Related styles: WORLD: Asian- Southeast, CLASSICAL: New Music Ensemble
All Categories Combined: Classical, Indie, World
Nop Sotthibhandu, violin
Kit Young, piano
Collaborative Improvisations … from Thailand
HERE Music Company: CD issued January, 2009 Bangkok
Portion of sale proceeds will go to support:
1. Gitameit Music Center, Yangon Myanmar (https://www.tradebit.com)
2. Krongkan Yaowachon, Mahasarakham, Thailand
Akhanee – Fire
Kita – Music
Electrifying! Dazzling! Sparking!
These pieces were ignited by a musical flame crackling since 1993 in Bangkok, Thailand between Kit Young, pianist –composer and Nop Sotthibhandu, violinist-composer. A distillation of collaborative improvising.
When musicians of divergent musical backgrounds meet to share ideas, an exciting
challenge is to work with that divergence in shaping the direction of sound and silence. Certain idioms and timbres beloved by each performer emerge as common ground: the wafting, tremulous sound of the saw samsai (three string rebab) breathlessness and drone clusters of the Lao/Northeastern Thai khaen , robust motions recalling mid-20th century composers and styles, gleams of passagework from the Thai Piphat orchestra, hints of a “walking bass” – all coalescing as a series of imprints that cannot be fixed by locale but burn in the imagination.

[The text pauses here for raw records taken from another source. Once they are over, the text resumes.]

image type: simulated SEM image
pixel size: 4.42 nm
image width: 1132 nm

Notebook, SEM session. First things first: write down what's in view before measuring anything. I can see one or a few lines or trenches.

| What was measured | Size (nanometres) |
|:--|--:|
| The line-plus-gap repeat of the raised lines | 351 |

1. Inao Rampun (Plaint of Inao)
The Javanese tale of Ninth Century AD Prince Inao ( Inu Panyee Karatapati) and his initial refusal to enter into an arranged marriage with Princess Budsaba – when after many tribulations he falls in love with her – was a popular court story which traveled to Malaysia, Thailand and Burma. “Rampun” in Thai means, “to speak at length” . Ajarn Nop’s father taught him this melody when Ajarn Nop was a child and playing the harmonium in the adult music ensemble of his family.
2. Dao Hang (Comet)
When the uninitiated eye searches the night sky and fixes on still points, the sudden movement of a comet startles our stillness. What if that were sounded?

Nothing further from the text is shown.